The Reims Cathedral of Notre Dame, dedicated to the Virgin Mary, is one of many monuments representative of the French gothic art movement. Its role in France’s architectural history, let alone its importance in the country’s history, has made the cathedral a well-known symbol.
The cathedral has undergone several reconstructions since its first stone was laid by the Archbishop Albéric de Humbert in 1211. The pre-existing edifice was destroyed during a devastating fire. Unfortunately, the cathedral’s roof caught fire in 1481 during renovation work. Thanks to financial backing from the royal crown, the work was able to continue. As a way to show gratitude, it was then decided to decorate the roof with statuettes of the “fleur de Lys,” a flower symbolic of the crown, which were later removed during the French Revolution when an anti-royalty campaign was put into motion.
The cathedral was the target of German bombings during a WWII operation to demoralize the French population by destroying symbolic monuments. The cathedral was hit by a total of 288 artillery shells. Reconstruction began in 1919 as the result of numerous private investors. The edifice was progressively improved upon; its oak-wood roof was replaced by one with non-flammable material. Restorative works on the cathedral continue today.
It was at the Reims Cathedral in 496 AD that Clovis was baptized by the bishop of Reims, Saint-Rémi, who anointed the Carolingian King with an ointment that came from Sainte-Ampoule. The same concoction was used for the coronation of Kings, thus becoming a tradition in Reims until the reign of Charles X in 1825. The city of Reims became known as the “City of Kings,” because it was there that French monarchs ascended the throne.

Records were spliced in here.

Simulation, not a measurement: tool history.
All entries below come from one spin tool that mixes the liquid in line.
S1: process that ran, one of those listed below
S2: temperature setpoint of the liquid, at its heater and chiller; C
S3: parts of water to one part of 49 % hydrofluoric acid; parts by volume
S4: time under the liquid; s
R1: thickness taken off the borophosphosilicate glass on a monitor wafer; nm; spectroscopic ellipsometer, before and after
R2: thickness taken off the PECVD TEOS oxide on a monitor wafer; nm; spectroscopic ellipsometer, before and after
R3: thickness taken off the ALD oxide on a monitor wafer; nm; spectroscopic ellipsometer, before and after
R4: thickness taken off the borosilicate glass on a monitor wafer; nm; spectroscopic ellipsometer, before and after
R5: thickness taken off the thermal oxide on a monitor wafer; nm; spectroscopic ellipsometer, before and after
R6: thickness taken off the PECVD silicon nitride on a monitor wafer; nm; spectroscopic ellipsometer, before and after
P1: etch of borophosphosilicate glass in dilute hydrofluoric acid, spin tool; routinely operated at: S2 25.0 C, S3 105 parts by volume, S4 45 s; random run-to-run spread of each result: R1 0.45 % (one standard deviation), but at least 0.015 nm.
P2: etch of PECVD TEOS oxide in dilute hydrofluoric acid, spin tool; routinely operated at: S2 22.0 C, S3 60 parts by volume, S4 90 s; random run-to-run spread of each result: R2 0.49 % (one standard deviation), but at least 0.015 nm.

During the 100 Year War, Jeanne d’Arc, whose statue adorns the cathedral’s forecourt, insisted on crowning King Charles VII at Reims thus confirming the power that the French kingdom held over the English with whom they were in conflict.
The Reims Cathedral is especially known for the mind-blowing number of statues that festoon its walls: 2,303! In fact, it’s the world’s only religious edifice that contains the largest number of statues, one of which is particularly famous; the “Ange au sourire” (The Smiling Angel), emblem of Reims. A masterpiece of Gothic architecture, the cathedral measures 149 meters in length and 87 meters in height (including bell tower), and is built in the shape of a Latin cross. Four chapels surround the nave.
Despite a series of events that damaged the cathedral, one can still make out the 13th century stained-glass windows. Special attention must be given to the uppermost part of the windows in order to fully admire them. Contemporary stained-glass windows were added, such as those completed by the artist Marc Chagall in 1974.
Just a stone’s throw away from the Reims Cathedral is the Musée des beaux-arts (Museum of Fine Arts) where visitors can admire a replica of the famous painting by Jacques-Louis David, La mort de Marat (The Death of Marat). The cathedral is also a departure point for other sites located in the center of Reims (Rue de Vesle, Place Drouet-d’Erlon and the Place du Forum).